Sunday, November 9

AVOIDING A DECISION FORK

Being forced to choose one superpower over the other, the US or China, is Seoul’s biggest grand strategy headache. If South Korea had no choice – if it were forced to choose by a Sino-American war, for example – it would likely choose America. But that would antagonise China, and if the US were to ever retrench from East Asia, South Korea would be left exposed to a large, angry China.

To forestall this outcome, Mr Lee, as a presidential candidate earlier this year, said that South Korea should not participate in a regional conflict over Taiwan. That provoked a sharp backlash in the US, and Mr Lee has been trying to navigate these rocky shoals ever since.

He has done a remarkable job. By not overtly committing to the US, he has mollified China enough to retain some manoeuvring room for South Korea. 

Japan, by contrast, has less room because it is publicly aligned with the US on Taiwan. In 2021, a joint statement by then Japan Prime Minister Yoshihide Suga and US President Joe Biden reaffirmed “the importance of peace and stability across the Taiwan Strait”. Sino-Japanese relations are unsurprisingly tense.

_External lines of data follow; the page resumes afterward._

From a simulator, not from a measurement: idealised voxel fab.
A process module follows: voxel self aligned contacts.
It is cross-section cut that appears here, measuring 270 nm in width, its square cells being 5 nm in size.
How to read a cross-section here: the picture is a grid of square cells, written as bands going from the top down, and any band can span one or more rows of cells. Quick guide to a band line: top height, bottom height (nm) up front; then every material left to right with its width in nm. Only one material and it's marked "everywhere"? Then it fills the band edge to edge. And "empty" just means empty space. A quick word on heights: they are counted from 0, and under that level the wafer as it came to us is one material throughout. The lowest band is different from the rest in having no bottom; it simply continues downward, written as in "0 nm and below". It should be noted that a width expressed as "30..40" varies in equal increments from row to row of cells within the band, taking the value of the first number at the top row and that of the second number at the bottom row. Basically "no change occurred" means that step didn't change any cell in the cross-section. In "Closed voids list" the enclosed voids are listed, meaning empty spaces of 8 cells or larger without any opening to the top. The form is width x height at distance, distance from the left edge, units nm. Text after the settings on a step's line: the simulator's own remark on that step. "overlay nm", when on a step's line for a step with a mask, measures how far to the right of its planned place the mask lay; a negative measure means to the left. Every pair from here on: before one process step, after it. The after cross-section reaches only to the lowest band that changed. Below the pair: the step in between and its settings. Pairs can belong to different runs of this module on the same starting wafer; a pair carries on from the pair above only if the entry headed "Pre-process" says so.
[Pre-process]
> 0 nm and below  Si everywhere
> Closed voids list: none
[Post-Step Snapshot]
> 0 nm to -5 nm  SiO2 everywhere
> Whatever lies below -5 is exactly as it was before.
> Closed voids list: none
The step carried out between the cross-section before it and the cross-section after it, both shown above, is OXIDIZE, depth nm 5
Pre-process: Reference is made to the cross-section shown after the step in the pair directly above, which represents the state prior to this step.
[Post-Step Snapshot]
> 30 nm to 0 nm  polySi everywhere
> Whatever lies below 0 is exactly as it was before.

WHAT SOUTH KOREA CAN GET FROM CHINA

As a liberal democracy, South Korea is ideologically more compatible with US alignment. The South Korean public strongly supports the US alliance and is fairly hostile to China. Mr Lee has contested this anti-China drift, and Mr Xi “rewarded” him at APEC by vowing to strengthen economic cooperation.

But the larger question is whether Mr Xi is prepared to make strategic, rather than minor economic concessions to South Korea in order to keep it less aligned with the US than Japan or Taiwan are.